# HW5 - EE599 Systems for Machine Learning, Fall 2023
University of Southern California

Instructors: Arash Saifhashemi, Murali Annavaram

In this homework assignment, we will ask you to use MPI to implement various types of distributed training paradigms, and then analyze the complexity of each paradigm. 

## Prerequisites:
Set the runtime type to GPU. (Runtime -> Change Runtime Type)

## Prepare your Google Drive
- Download `ML_Systems_HW5` zip file from GitHub, unzip it, and rename it to `HW5`.
- Upload the folder to ``My Drive`` in Google Drive under `ML_Systems` folder.

In [None]:
import os
from google.colab import drive
drive.mount('/content/drive')

os.chdir('/content/drive/MyDrive/ML_Systems/HW5')

## Verify that you are in the correct working directory.

In [None]:
!pwd

## Q1
Centralized sgd training. Study the code and understand the training loop. Report the final accuracy on test set.

**Reminder**: set the runtime type to "GPU", or your code will run much more slowly on a CPU.

In [None]:
!python cent_sgd.py

## Install mpi4py package

MPI, or Message Passing Interface, is a standardized and portable message-passing system designed to enable processes to communicate in a parallel computing environment. MPI has become the de facto standard for high-performance parallel computing in a wide range of applications, from simulations in scientific research to large-scale data processing. At its core, MPI provides various communication mechanisms, including point-to-point and collective operations, allowing data to be exchanged between processes irrespective of their physical location—be it on the same machine or across a vast cluster of computers. By abstracting the complexities of inter-process communication, MPI empowers developers to craft scalable parallel software efficiently and effectively. Its rich set of functionalities, combined with its performance capabilities, ensures that MPI remains pivotal in the world of parallel and distributed computing.

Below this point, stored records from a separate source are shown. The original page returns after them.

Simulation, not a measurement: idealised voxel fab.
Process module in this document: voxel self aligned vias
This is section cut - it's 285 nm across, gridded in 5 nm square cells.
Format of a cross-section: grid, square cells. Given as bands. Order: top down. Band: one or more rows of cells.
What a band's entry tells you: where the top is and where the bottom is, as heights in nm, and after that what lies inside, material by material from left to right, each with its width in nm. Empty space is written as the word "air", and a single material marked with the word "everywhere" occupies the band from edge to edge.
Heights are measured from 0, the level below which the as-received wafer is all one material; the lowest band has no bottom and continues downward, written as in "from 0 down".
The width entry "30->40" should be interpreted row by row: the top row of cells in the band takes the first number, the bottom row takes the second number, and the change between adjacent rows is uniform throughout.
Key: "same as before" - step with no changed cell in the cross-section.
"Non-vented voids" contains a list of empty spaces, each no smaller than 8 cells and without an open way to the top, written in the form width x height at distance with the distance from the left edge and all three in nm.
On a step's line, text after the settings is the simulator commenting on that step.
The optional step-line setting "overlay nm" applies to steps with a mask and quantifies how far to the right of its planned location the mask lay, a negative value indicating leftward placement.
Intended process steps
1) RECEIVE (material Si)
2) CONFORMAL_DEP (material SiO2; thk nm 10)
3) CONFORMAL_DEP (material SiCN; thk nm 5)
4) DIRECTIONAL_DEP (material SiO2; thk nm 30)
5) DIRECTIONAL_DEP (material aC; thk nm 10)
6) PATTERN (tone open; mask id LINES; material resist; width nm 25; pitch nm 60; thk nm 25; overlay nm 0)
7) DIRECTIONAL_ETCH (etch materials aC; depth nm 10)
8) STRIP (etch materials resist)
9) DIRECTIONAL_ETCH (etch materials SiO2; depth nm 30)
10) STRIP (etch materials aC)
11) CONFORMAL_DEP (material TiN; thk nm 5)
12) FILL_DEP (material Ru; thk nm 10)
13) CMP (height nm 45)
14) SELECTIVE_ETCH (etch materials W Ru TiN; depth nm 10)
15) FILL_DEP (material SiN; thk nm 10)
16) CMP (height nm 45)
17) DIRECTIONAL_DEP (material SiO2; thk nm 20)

`mpirun` is a command-line utility that comes with most MPI (Message Passing Interface) implementations, facilitating the initiation of parallel jobs across distributed computing environments. Acting as the principal execution tool for MPI programs, `mpirun` launches a specified number of processes across different nodes, allowing these processes to collaborate and communicate as they execute a given MPI-enabled application. The number of processes and their distribution can be controlled by various command-line options and arguments provided to `mpirun`. For instance, using `-n 4` would initiate four parallel processes. Whether running on a local workstation with multiple cores or a large-scale supercomputer, `mpirun` provides developers and researchers a seamless way to scale and manage parallel computations.

In [None]:
!pip install mpi4py

## Q2
Using MPI to simulate data parallel distributed training without parameter server. Each rank need to synchronize gradients by all_reduce. Finish the `TODO` lists in the code. Report the final accuracy on test set.

For colab environment, you will need to append the following arguments to your `mpirun` command: `--allow-run-as-root --oversubscribe`  

In [None]:
!mpirun --allow-run-as-root --oversubscribe -n 4 python dist_sgd_serverless.py

## Q3
Using MPI to simulate data parallel distributed training with parameter server. Each rank need to send gradients to the server. The server will receive and avergae the gradients. Then, it will update the global model and send it back to each rank. Finish the `TODO` lists in the code. Report the final accuracy on test set.

In [None]:
!mpirun --allow-run-as-root --oversubscribe -n 5 python dist_sgd_param_server.py

## Q4
Using MPI to simulate federated learning with fedavg algorithm. Finish the `TODO` lists in the code. Report the final accuracy on test set.

In [None]:
!mpirun --allow-run-as-root --oversubscribe -n 5 python fed_avg.py

## Q5
Using MPI to simulate federated learning with fedavg algorithm, but each client has non-IID training data samples. Change `split_method` to `non-iid` and run code again. Check the data distribution plot under `figures` directory and compare it with the `iid` setting. Report the final accuracy on test set. Explain why `non-iid` data distribution may lead to accuracy drop.

In [None]:
!mpirun --allow-run-as-root --oversubscribe -n 5 python fed_avg.py

## Q6
Assume the model has `P` trainable parameters and there are `N` processes. For distributed training, we train `S` steps (a step means one update of the model's parameters using a batch of training data). For federated learning, we train `R` rounds. Analyze the total amount of data transmission for each paradigm and quantify it in terms of `P`, `N`, `S`, or `R`.

## Q7
What is the time complexity of tree-based reduction? What is the time complexity of ring-based reduction? Assume we have `N` processes, and each communication between two processes takes 1 unit of time.

## Upload files to GitHub
Make sure upload your final python code and this IPython notebook to GitHub Repo either mannully or through git commands.